We appreciate the engagement around LPEA’s power transition but want to correct misinformation (Herald, April 2).

The 7.72% rate adjustment in 2025 is not the largest in LPEA’s history – in 2012 it was increased 11.3% and in 2007 by 9.6%. This is the first LPEA rate adjustment since 2020 and is significantly lower than the 23% inflation during this same period.

CORE Electric is not “staying” with its wholesale provider nor was it ever a member of Tri-State. CORE terminated its contract with Xcel effective 2026, after which new power agreements will take effect – marking a significant opportunity in its energy portfolio just like LPEA.

Through this transition, LPEA members are getting: 1) a 10% reduction in the blended cost of power; 2) predictable pricing; and 3) lower carbon emissions. In contrast, Tri-State is now on a formula rate plan that can change annually.

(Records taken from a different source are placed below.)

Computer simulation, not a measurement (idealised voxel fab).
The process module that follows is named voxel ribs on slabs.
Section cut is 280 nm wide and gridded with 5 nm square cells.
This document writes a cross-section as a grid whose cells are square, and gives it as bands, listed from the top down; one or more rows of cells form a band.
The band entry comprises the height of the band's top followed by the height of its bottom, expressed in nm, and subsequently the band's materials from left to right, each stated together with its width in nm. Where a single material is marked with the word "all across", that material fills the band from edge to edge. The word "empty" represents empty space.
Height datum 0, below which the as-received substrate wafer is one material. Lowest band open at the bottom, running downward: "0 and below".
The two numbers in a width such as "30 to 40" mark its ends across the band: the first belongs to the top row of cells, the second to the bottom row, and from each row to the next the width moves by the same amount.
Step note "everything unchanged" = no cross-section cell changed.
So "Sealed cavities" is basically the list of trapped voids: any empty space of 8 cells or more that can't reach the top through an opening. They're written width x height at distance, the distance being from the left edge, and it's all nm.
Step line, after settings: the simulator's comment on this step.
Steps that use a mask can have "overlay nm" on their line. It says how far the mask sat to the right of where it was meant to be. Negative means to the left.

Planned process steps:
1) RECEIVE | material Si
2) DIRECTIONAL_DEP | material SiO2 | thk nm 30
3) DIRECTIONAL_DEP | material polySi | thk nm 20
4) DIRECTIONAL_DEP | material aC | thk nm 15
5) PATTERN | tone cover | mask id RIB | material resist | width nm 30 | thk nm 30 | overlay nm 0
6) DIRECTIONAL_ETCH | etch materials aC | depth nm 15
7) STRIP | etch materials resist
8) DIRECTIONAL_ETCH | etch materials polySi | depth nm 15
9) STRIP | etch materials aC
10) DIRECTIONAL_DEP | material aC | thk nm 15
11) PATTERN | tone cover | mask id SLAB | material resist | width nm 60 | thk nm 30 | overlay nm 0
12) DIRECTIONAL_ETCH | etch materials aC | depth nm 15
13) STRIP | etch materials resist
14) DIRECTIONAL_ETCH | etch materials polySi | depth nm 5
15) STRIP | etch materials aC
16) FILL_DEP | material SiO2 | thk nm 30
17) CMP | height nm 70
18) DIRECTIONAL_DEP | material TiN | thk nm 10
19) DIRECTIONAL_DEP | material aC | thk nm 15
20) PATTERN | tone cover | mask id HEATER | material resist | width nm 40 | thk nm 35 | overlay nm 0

Additionally, ownership in new generation may be possible but might not always be in the best financial interest of our members due to our tax-exempt status. We will continue to evaluate whether it is worthwhile to have an option to purchase in any supply agreement.

Member capital credits are unaffected and remain allocated on our books. Our transmission agreements will continue to provide us access to affordable federal hydropower. And yes, post-exit, we will receive 30% of our energy from Tri-State – but at a lower cost than we’re paying now.

Our goal remains clear: affordable, reliable, and sustainable energy for our members.